Ditton Park belonged to the crown in the reign of Queen Elizabeth I. It then belonged to Sir Ralph Winwood and passed to Ralph Montagu, 1st Duke of Montagu, through marriage. The present house which may have been first built around 1500 was badly damaged by fire in 1812. One of the features is the moat which surrounds the House and the immediate grounds. Park areas lie to the North and West of the moat.
Nearby, on the Great West Road, a public house known as the Montague [sic] Arms stands, now owned and operated as a Harvester Restaurant. The pub dates back to the early 19th Century
From the house (locally known as the Ditton Castle), a drive runs to the parish church of St. Mary the Virgin , Langley, via Conduit Way, Cedar Way, Green Drive and into the churchyard via Minster Way. This drive is evident on historical maps of the area.
In 1917 the property was taken over for the Admiralty Compass Observatory, which used the house and its immediate grounds until it was sold to Computer Associates in the 1990s. It has now been restored and re-landscaped and functions as a conference centre.

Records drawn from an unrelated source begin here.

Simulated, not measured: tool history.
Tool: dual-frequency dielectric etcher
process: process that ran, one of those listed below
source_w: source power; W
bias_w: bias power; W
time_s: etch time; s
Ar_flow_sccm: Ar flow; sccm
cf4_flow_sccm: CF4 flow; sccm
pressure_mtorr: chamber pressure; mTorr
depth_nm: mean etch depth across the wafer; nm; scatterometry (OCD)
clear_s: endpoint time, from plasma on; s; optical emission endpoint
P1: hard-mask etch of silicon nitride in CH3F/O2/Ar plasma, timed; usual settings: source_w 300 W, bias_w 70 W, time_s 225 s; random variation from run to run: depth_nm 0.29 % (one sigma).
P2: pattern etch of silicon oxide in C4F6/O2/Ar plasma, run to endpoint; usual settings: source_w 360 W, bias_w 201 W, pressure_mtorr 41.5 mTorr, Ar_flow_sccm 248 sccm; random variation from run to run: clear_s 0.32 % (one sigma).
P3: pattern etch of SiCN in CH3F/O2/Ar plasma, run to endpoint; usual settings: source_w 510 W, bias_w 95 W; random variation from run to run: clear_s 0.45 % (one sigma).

In the late 1990s, local concern was raised regarding the issue of radioactive contamination arising from the World War II era burial of radium based, luminous paints The Ministry of Defence successfully removed the contaminated material before the sale of the property to Computer Associates.
In 1920 West park started to be used for radio research, and this extended into the North park in 1924, and these activities eventually lead to the formation of the Radio Research Station which continued to operate on the site until about 1982 when the lands were sold to Calor Gas.
It was at the Radio Research Station in Ditton Park in 1935 that the idea for the development of British Radar defence system was conceived in 1935.